Individual datasets¶

These are the API components of datreant.data for storing and retrieving datasets from individual Treants and Trees.

Data¶

The class datreant.data.limbs.Data is the interface used by Treants to access their stored datasets.

class datreant.data.limbs.Data(tree)¶

Interface to stored data.

add(handle, *args, **kwargs)¶

Store data in Treant.

A data instance can be a pandas object (Series, DataFrame, Panel), a numpy array, or a pickleable python object. If the dataset doesn’t exist, it is added. If a dataset already exists for the given handle, it is replaced.

Arguments:	handle name given to data; needed for retrieval data data structure to store

append(handle, *args, **kwargs)¶

Append rows to an existing dataset.

The object must be of the same pandas class (Series, DataFrame, Panel) as the existing dataset, and it must have exactly the same columns (names included).

Arguments:	handle name of data to append to data data to append

keys()¶

List available datasets.

Returns:	handles list of handles to available datasets

remove(handle, **kwargs)¶

Remove a dataset, or some subset of a dataset.

Note: in the case the whole dataset is removed, the directory containing the dataset file (Data.h5) will NOT be removed if it still contains file(s) after the removal of the dataset file.

For pandas objects (Series, DataFrame, or Panel) subsets of the whole dataset can be removed using keywords such as start and stop for ranges of rows, and columns for selected columns.

Arguments:	handle name of dataset to delete
Keywords:	where conditions for what rows/columns to remove start row number to start selection stop row number to stop selection columns columns to remove

retrieve(handle, *args, **kwargs)¶

Retrieve stored data.

The stored data structure is read from disk and returned.

If dataset doesn’t exist, None is returned.

For pandas objects (Series, DataFrame, or Panel) subsets of the whole dataset can be returned using keywords such as start and stop for ranges of rows, and columns for selected columns.

Also for pandas objects, the where keyword takes a string as input and can be used to filter out rows and columns without loading the full object into memory. For example, given a DataFrame with handle ‘mydata’ with columns (A, B, C, D), one could return all rows for columns A and C for which column D is greater than .3 with:

retrieve('mydata', where='columns=[A,C] & D > .3')

Or, if we wanted all rows with index = 3 (there could be more than one):

retrieve('mydata', where='index = 3')

See pandas.HDFStore.select() for more information.
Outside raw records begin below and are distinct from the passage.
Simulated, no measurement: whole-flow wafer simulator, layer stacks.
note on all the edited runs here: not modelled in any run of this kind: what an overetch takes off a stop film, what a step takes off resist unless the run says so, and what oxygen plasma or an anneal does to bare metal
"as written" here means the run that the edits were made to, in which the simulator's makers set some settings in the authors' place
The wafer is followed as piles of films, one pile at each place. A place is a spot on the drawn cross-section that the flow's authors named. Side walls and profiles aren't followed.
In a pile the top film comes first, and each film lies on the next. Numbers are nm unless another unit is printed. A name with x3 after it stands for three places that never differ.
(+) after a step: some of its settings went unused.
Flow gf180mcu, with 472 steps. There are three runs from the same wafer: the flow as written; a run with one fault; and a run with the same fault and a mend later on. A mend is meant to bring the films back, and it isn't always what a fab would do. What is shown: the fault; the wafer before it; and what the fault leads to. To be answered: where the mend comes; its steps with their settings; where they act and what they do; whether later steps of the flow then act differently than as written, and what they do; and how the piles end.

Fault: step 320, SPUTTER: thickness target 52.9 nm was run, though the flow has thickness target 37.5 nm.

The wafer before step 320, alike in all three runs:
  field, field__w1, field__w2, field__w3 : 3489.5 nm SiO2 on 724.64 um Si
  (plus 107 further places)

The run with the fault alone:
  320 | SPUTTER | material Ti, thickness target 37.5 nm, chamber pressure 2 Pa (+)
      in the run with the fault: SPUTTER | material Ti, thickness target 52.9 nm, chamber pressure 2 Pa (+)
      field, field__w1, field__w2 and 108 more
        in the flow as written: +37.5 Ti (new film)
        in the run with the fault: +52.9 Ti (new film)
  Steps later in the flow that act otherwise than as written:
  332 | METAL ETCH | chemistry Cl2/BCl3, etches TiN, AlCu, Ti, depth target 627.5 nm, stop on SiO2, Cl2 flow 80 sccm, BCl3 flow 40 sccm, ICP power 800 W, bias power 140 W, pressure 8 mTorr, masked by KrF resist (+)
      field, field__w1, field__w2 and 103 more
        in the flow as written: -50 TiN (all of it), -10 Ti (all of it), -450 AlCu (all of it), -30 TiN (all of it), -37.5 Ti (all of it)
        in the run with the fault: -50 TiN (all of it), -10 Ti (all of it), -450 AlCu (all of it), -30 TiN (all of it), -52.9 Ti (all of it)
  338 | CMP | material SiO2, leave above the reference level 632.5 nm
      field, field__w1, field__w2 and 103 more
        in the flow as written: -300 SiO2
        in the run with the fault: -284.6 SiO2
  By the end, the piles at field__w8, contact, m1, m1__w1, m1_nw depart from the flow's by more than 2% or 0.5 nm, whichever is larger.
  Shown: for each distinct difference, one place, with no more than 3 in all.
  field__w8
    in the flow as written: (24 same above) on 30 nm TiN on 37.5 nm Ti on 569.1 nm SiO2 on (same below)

Arguments:	handle name of data to retrieve
Keywords:	where conditions for what rows/columns to return start row number to start selection stop row number to stop selection columns list of columns to return; all columns returned by default iterator if True, return an iterator [`False`] chunksize number of rows to include in iteration; implies `iterator=True`
Returns:	data stored data; `None` if nonexistent